Mystery man of the new-music scene offers. . . works for strings?
Years ago, mystery man Terry Riley helped pioneer the pulsing, repetitive style that marks the work of such colleagues as Philip Glass and Steve Reich. While those composers grew in popularity and fame, however, Riley retreated from the public eye.
Though he has released a few records over the years, his recent Town Hall recital marked his first New York appearance in eight years. It showed him in full control of his traditional style and reaching out to new areas that are more promising yet.
Heavily influenced by Indian music, Riley favors a richly polyphonic sound, weaving improvised melodies - several at a time - around a solid rhythmic and harmonic core. The effect is dense, intricate, and sometimes interminable. A good example is his latest record, ''Descending Moonshine Dervishes,'' on the imported Kuckuck label (UCK 047) from West Germany. If not available in local record stores - and Riley is no bestseller despite his talents - it can be obtained from the New Music Distribution Service at 500 Broadway, New York City.
Riley opened his Town Hall recital with an hour-long organ improvisation. Then came a somewhat shorter work for synthesizer and his own voice, both droning in Indian fashion. The words sounded trite when they were intelligible at all - something about a dusty road and flames - but they weren't the point. It was quintessential Riley: diverting, digressive, dull after a while, yet virtuosic all the way.
The evening caught fire in its second half, when the Kronos String Quartet played three new Riley works for conventional chamber instruments. The first two were revelations - crisp, tuneful, witty, and even concise! The last featured Riley's synthesizer and singing as well as the Kronos players, blending the old Riley and the new into an uneasy but not unattractive melange.
Like another old cohort of his, La Monte Young, the Indian-inspired Riley may be too exotic and individualistic to gather the kind of wide acclaim that has lately accrued to such fellow radicals as Glass and Reich. Certainly his long keyboard improvisations are not the kind of accessible stuff that broad popularity is made of.

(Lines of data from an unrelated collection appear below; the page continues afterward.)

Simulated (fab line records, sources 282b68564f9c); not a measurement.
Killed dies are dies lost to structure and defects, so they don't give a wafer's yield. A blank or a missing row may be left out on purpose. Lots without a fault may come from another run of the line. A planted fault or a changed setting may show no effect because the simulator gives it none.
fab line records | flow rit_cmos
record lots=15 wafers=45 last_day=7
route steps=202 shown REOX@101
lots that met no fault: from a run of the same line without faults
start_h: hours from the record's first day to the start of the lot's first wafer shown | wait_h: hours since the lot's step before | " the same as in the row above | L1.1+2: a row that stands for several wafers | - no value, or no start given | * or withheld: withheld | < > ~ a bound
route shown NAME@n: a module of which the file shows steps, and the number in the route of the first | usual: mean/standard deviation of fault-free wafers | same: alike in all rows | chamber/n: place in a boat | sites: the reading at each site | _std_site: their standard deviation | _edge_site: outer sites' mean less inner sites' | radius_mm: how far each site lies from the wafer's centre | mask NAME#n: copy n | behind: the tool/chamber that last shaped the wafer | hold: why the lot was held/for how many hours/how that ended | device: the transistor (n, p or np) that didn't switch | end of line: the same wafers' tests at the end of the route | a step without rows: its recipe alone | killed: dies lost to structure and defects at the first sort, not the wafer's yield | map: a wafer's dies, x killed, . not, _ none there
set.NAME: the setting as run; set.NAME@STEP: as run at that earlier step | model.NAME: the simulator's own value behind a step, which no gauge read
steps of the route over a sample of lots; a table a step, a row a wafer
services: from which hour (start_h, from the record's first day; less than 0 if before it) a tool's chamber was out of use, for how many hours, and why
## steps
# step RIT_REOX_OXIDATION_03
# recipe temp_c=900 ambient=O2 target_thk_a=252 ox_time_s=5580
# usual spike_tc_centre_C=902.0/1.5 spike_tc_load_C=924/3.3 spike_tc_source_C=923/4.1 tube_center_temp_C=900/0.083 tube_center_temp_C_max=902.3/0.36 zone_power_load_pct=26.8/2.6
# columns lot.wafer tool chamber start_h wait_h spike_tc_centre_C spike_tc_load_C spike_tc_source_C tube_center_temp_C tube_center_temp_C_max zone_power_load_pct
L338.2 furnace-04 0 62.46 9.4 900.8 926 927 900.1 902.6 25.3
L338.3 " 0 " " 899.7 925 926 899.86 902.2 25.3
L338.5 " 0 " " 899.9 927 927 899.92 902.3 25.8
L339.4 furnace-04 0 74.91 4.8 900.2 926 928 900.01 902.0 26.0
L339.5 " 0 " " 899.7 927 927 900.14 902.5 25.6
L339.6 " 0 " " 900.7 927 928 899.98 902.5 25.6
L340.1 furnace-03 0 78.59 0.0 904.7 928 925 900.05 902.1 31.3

But his recent string compositions are a different breed. It's hard to imagine them failing to attract a following, if talented performers like the Kronos quartet give them a healthy amount of exposure. From the looks of it, Riley can have a dual career for the asking - continuing his lonely experiments in polyphonic improvisation, while tossing out spectacular bouquets in the vein of his string pieces.